Free live music, history, religion and humor for the whole family will come together “under the tent” April 22 through 25 at the Library Center.
Famous figures from the 1930s will take the stage each day in a revival of the old traveling summer entertainment called “chautauqua” (shaw-TAW-kwa).
Visitors on chairs under the tent will be treated to the music of Woody Guthrie and performances by actor/scholars portraying car maker Henry Ford, President Franklin Roosevelt, evangelist Aimee Semple McPherson and humorist/actor Will Rogers.
“Doing the Best They Could: National and Local Voices from the 1930s” is a partnership with the Missouri Humanities Council, and with support from the National Endowment for the Humanities and Friends of the Library.
Mark Bilyeu, of the local band Big Smith, kicks it off at 7 p.m. Thursday with the music of Woody Guthrie, the “Dust Bowl Troubadour.”
The chautauqua is part of the Library’s month-long Big Read celebration, when we encourage the community to read the same book to inspire reading and literacy. This year’s book selection is Richard Peck’s “A Long Way from Chicago,” set in the 1930s like our chautauqua.
The historical characters will speak of the events, economy, social and religious issues of their days. But the actors say their messages are relevant for audiences today.
Paul Vickery sees Henry Ford as that era’s Bill Gates. Ford is on after live music by Evangel University musicians at 6:30 p.m. Friday.
Patrick McGinnis, portraying FDR after live music at 6:30 p.m. Saturday, finds parallels between the controversial social programs of FDR’s days and those today.

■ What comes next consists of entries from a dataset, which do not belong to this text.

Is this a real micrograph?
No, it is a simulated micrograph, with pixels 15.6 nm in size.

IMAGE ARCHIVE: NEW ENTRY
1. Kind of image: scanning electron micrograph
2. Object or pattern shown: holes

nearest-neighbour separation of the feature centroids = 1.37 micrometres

Aimee Semple McPherson’s message resonates today as it did in the 30s, says actor/scholar Tonia Compton. She performs at 2 p.m. Sunday with 30s gospel music by Bob and Connie Bilyeu. The evangelist urged people to turn to their faith for strength during the Depression, and believed the church should provide for the basic physical needs of those in need – much the way Americans are responding to the recent economic crisis, Compton says.
And Will Rogers? “A lot of what he had to say about politics and economics, his common sense, are still pretty on the mark,” says actor/scholar Doug Watson.
We hope you’ll join us for all the days’ events.